Answering this may not even be possible, so let's move on. If the dichotomy of luxury and hardship is a common theme among religions, a more specific similarity is found when it comes to graven images. Even Buddhism, now so associated with monumental architecture, had some early adherents who were aghast at the ideas of images of Buddha : why imprison him in an image of the humanity from which he had strived to escape ? There seems to be a tension between the need to have a focus of worship – a literal icon – and the desire to escape such pettiness, the urge to think oneself above such things. Again, perhaps, the conflict between luxury and depravation is at work.
In this very specific instance I will venture an answer : visual imagery does no harm whatever. The map is not the territory and a 70-ft Buddha statue is not the Buddha himself. Images, graphs, charts, all help the mind far more than they ever hinder it. So there, that's a major religious dilemma definitively solved for all time. Hooray !
The Sale of Spiritual Science
If hardly presenting anything comprehensive on Buddhist or Hindu beliefs, Dalrymple certainly manages a good introduction for the likes of ignoramuses like me. It's abundantly clear that both religions had incredibly complex, sophisticated, and immensely varied beliefs and practises. Dalrymple at least manages to convey some of the basics of how different these mental worlds were (and are) from modern Western concepts.

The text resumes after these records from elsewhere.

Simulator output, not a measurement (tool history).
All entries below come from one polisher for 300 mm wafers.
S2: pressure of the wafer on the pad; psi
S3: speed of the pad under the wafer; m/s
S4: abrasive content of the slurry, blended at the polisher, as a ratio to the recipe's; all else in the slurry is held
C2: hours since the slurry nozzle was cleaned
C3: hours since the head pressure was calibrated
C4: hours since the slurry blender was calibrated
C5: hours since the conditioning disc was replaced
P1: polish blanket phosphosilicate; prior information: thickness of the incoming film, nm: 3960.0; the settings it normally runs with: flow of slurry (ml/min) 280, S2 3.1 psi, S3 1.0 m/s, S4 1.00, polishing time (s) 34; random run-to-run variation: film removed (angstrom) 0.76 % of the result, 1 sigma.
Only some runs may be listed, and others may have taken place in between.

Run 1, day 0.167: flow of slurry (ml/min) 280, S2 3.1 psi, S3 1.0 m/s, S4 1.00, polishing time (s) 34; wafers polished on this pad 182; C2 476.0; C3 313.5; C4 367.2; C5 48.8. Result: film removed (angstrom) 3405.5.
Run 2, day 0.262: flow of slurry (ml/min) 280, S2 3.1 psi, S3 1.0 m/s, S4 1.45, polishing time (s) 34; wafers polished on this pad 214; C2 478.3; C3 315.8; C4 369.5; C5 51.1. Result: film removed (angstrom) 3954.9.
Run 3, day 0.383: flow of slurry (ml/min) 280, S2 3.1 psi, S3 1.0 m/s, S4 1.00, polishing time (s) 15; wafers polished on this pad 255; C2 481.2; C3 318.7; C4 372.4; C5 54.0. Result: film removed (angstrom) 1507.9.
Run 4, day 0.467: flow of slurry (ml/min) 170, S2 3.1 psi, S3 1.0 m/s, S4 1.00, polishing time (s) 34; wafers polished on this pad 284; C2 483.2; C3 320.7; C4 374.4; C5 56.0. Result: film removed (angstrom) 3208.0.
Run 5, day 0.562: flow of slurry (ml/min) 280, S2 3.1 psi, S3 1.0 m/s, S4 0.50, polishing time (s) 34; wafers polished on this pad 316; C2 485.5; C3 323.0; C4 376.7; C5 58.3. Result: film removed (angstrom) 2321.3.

Two examples will suffice. First, there's the practise of snake worship. The books I've read recently on mythology of European cultures make it clear that snakes were interpreted in a variety of conflicting ways. They could be seen as symbols of regeneration and healing due to shedding their skin, and also of wisdom. But they could also be seen as villainous and evil, tempting Eve in the Garden but also simply eating people (especially, of course, in the case of dragons, which were regarded as the greatest of all serpents).
But if snakes were sometimes valued, nowhere have I read of anything of actual worship of snakes in Europe. Indeed, it's hard not to view this as some sinister, Indiana Jones-style evil cult. Sadly Dalrymple doesn't go into much depth on this, really only mentioning that snake worship was sometimes widespread. The interesting, and again implicit question, is what distinguishes a cult of pantomime villainy from a real world case of misguided ideals. I suppose the former would be when believers found not only religious salvation, but actually took emotional pleasure in inflicting pain on their enemies while earnestly believing in its spiritual necessity. There's little hint of this with the snake worshippers. Which is a bit of a shame, if you ask me.... still, there's clearly a marked difference from Western traditions here.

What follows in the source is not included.